Apple bans two hazardous chemicals from use in iPhone, iPad production

Workers are seen inside a Foxconn factory in the township of Longhua in the southern Guangdong province

Apple has banned the use of two hazardous chemicals in the production process of its iPhone, iPad and Mac products, reports The Associate Press. The two chemicals, benzene and n-hexane, which were used by manufacturers as a cleaning agent and solvent agent respectively, have been linked to health problems. The decision comes five months after the activist groups China Labor Watch and Green America launched a petition calling on Apple Inc. to abandon the use of the two chemicals in question in the production of iPhones.

According to Apple, a four month investigation into 22 factories involved in the production of its devices found no trace of the chemicals in 18 sites with the other four using the chemicals within safety limits, not endangering the roughly 500,000 people who work at the plants.

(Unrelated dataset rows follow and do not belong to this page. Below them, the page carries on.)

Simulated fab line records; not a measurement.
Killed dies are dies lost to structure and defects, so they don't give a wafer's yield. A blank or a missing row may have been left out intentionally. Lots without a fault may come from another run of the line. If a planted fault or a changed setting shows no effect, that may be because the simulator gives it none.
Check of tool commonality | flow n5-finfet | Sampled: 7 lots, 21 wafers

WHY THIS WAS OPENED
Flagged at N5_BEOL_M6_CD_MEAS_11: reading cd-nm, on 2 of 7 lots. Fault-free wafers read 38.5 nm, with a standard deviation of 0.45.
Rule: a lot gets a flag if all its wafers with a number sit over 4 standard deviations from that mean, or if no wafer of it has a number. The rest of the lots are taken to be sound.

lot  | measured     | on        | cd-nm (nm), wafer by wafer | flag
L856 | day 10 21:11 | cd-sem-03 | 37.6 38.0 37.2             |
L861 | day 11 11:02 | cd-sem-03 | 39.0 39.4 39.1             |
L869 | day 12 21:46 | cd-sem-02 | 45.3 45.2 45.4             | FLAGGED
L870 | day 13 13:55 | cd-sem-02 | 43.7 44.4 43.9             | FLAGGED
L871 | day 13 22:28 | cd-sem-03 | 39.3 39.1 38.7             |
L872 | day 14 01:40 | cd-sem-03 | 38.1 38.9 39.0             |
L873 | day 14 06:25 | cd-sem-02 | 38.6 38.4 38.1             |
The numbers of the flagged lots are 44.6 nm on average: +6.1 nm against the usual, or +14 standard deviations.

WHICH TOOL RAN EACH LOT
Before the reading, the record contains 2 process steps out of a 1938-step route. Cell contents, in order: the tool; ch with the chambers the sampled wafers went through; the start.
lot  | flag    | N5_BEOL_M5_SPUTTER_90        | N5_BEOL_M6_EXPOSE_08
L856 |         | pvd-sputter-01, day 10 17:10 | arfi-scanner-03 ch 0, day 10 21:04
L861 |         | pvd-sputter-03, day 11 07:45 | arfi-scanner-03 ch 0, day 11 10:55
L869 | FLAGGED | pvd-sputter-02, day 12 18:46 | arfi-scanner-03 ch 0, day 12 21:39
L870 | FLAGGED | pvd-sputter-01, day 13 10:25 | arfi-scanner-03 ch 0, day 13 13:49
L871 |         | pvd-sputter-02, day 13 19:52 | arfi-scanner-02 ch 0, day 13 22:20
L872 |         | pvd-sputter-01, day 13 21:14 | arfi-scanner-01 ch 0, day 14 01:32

Despite the findings, Apple has decided to ban the use of benzene and n-hexane entirely by all of its suppliers. Lisa Jackson, Apple’s vice president of environmental initiatives, told AP:

This is doing everything we can think of to do to crack down on chemical exposures and to be responsive to concerns. We think it’s really important that we show some leadership and really look toward the future by trying to use greener chemistries.

The two chemicals aren’t exclusively used in Apple’s manufacturing processes, with other large tech companies facing the same criticisms. Perhaps this is another example of Apple CEO Tim Cook shaping the company as a “force for good in the world” and other tech companies might follow suit.